[ccache] Using git file hashes for ccache

Fri Dec 31 06:12:25 MST 2010

On Fri, Dec 31, 2010 at 4:27 AM, Wilson Snyder <wsnyder at wsnyder.org> wrote:
> I also think this is a good approach, though having been
> down the road before, mtime isn't always enough as you
> noted, but including the size also makes it *almost*
> perfect.  Most edits change the size.
>
> Note several tools like scons use this technique, and some
> store the hashes in a single hash file inside each source
> directory.  That has the nice advantage of allowing sharing,
> though the downside of poluting the source areas so I don't
> really like it.  I think putting it into the ccache
> infrastructure is nicer; but you may still want multiple
> hashes to be stored under a hash of the directory name,
> instead of a hash of the filename, because that allows
> reading fewer files.  (Otherwise reading the hundreds of
> hash files will become the new bottleneck.)
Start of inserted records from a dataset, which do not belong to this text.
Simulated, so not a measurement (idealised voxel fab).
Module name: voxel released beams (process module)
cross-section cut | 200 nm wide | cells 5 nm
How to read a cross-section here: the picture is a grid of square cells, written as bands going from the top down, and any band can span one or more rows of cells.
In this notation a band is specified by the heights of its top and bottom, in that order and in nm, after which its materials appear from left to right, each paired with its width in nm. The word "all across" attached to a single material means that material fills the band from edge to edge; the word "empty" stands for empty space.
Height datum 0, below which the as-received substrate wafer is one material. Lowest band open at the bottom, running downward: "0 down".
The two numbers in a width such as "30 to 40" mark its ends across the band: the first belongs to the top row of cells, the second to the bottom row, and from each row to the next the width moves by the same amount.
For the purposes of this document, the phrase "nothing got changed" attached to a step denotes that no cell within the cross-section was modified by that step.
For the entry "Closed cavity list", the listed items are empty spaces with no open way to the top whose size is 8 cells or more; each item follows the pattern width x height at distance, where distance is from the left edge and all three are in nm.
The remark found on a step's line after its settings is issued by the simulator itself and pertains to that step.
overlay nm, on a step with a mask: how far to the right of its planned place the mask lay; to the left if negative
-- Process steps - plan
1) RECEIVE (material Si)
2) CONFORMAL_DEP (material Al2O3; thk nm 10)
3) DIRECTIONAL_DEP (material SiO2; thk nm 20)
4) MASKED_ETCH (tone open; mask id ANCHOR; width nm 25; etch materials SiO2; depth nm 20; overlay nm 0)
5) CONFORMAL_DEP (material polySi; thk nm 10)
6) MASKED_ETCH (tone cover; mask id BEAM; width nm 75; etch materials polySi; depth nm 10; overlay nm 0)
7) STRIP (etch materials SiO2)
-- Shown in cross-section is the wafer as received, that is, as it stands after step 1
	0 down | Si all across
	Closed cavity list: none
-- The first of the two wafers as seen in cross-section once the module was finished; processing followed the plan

I actually see 3 different variants being discussed in this thread:

A) index based on hash of file name + attributes instead of hash of
file contents
B) index based on hash of file contents, but have a ccache maintain
database of (file name + attributes) -> (hash of file contents) pairs
C) index based on hash of file contents, and use git index for looking
up (file name + attributes) -> (hash of file contents) pairs

A is simplest, and would probably work well enough for system include
files. Not so much for project files though, especially if we want to
support CCACHE_BASEDIR (ctime/mtime probably won't match across
checked out versions).

B could work pretty well, I think. There is the question of where to
store that new database, but it's probably doable - the database is
only a cache, so it's always OK to expire entries if it grows too
much.

C benefits people who frequently switch their git workspace between
multiple branches. When switching back to a previously compiled
branch, the file mtimes will be updated, but the git index shows that
the contents haven't. This type of operation is the source of many
ccache hits for me (after all, the compiler wouldn't even get invoked
by make if no mtimes had changed).

Making C work seems complicated, as we'd need to be able to read the
git index. OTOH, this also nicely solves the problem of expiring
database entries: git is in charge of maintaining the index so we
don't need to care about it for project files, and out-of-project
files such as system headers shouldn't change nearly as often so we'd
hardly ever need to expire them from the ccache database. We could
even avoid any problems of concurrent database updates by just never
having ccache update any (file name + attributes) -> (hash of file
contents) database - git would be in charge of updating its index for
in-project files, and we could have an out-of-line ccache option to do
it for infrequently-modified system files...

-- 
Michel "Walken" Lespinasse
A program is never fully debugged until the last user dies.